Maintenance
This page covers the ongoing maintenance tasks for a pg_tide deployment: backups, upgrades, retention management, and capacity planning. Because pg_tide stores all state in PostgreSQL, maintenance is straightforward — your existing PostgreSQL operational practices already cover most of what you need.
Backup and Restore
What needs to be backed up
The good news: everything pg_tide needs is in PostgreSQL. There's no external state, no local files, no configuration that lives outside the database. Your existing backup strategy already covers pg_tide.
| Object | Table/Schema | Purpose |
|---|---|---|
| Outbox configurations | tide.tide_outbox_config | Outbox definitions (names, retention, thresholds) |
| Outbox messages | tide.tide_outbox_messages | Pending and recently-consumed messages |
| Consumer groups | tide.tide_consumer_groups | Group definitions |
| Consumer offsets | tide.tide_consumer_offsets | Processing progress (critical for resume) |
| Consumer leases | tide.tide_consumer_leases | In-flight batch reservations |
| Inbox configurations | tide.tide_inbox_config | Inbox definitions |
| Inbox message tables | tide."{name}_inbox" | Per-inbox message tables |
| Relay pipeline configs | tide.relay_outbox_config, tide.relay_inbox_config | Pipeline definitions |
| Relay offsets | tide.relay_consumer_offsets | Relay progress tracking |
Logical backup with pg_dump
For targeted backups of just the pg_tide state (useful for migration or cloning):
# Back up only the tide schema
pg_dump \
--schema=tide \
--no-owner \
--no-privileges \
--format=custom \
--file=pg_tide_backup.dump \
"$DATABASE_URL"
# Restore
pg_restore \
--schema=tide \
--no-owner \
--clean \
--if-exists \
--dbname="$DATABASE_URL" \
pg_tide_backup.dump
Physical backup (recommended for production)

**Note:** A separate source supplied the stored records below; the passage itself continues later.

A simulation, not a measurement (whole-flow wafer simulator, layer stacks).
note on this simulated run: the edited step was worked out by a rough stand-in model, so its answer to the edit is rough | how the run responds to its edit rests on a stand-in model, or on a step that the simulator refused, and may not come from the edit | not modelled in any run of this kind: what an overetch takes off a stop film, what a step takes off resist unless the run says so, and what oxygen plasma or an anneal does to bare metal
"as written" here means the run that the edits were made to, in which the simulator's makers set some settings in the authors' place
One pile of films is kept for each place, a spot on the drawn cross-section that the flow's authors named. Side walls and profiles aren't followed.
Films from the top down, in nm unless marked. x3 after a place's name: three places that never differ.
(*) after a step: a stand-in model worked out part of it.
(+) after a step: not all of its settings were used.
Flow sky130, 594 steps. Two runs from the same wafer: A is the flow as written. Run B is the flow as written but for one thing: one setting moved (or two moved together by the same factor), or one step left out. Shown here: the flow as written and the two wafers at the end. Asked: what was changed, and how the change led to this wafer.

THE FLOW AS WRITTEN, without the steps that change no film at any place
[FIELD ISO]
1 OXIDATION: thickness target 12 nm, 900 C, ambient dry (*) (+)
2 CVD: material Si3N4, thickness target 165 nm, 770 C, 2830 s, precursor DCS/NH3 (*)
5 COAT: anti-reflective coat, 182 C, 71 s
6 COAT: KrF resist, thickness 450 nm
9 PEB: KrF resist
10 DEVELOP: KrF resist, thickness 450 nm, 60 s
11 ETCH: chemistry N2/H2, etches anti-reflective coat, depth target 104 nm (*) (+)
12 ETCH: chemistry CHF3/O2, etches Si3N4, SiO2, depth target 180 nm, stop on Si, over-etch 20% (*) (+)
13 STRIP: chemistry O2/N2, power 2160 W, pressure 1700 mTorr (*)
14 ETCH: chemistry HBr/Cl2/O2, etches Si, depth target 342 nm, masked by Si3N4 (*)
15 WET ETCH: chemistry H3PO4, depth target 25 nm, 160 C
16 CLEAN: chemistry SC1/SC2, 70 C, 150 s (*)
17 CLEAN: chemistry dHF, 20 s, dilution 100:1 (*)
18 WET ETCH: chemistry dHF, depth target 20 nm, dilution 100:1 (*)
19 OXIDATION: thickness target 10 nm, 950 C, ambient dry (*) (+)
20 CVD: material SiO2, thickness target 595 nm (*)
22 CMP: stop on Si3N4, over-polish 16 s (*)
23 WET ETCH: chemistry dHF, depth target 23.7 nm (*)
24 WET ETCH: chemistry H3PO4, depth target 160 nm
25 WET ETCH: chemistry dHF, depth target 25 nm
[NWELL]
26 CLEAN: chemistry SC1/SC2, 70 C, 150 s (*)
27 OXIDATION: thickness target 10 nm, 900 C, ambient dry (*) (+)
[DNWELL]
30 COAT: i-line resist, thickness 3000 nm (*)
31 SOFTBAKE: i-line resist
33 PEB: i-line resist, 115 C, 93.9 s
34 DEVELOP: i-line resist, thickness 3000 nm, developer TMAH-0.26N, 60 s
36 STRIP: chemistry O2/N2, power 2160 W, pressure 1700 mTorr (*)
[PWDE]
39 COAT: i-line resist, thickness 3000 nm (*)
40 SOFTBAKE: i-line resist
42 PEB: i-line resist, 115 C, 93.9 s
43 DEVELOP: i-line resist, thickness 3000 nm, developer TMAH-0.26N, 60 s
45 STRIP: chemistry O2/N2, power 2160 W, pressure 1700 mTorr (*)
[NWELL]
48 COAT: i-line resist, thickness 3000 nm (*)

Physical backups via pg_basebackup or a CloudNativePG Backup resource capture the entire cluster. This is the preferred approach because:
- Point-in-time recovery (PITR) is available — restore to any moment
- Consistency — outbox messages and consumer offsets are consistent with the application tables they reference
- No extra configuration — pg_tide is just tables, indexes, and functions
Point-in-time recovery
Restoring to a previous point in time is safe with pg_tide:
- Stop the relay before beginning the restore
- Restore the database to the target point in time
- Check consumer lag:
SELECT * FROM tide.consumer_lag— any messages whose offset is now ahead of the restored outbox will be re-delivered on relay startup - The inbox dedup prevents duplicates — re-delivered messages are caught by the UNIQUE constraint
- Restart the relay — it resumes from the restored committed offset
What you do NOT need to back up
The relay binary holds no persistent state. All configuration, offsets, and messages live in PostgreSQL. A new relay instance pointing at a restored database picks up exactly where the previous one left off.
Upgrades
Extension upgrades
pg_tide uses PostgreSQL's built-in extension versioning. Each version transition has a migration script:
-- Check current version
SELECT extversion FROM pg_extension WHERE extname = 'pg_tide';
-- Upgrade (PostgreSQL runs the migration script automatically)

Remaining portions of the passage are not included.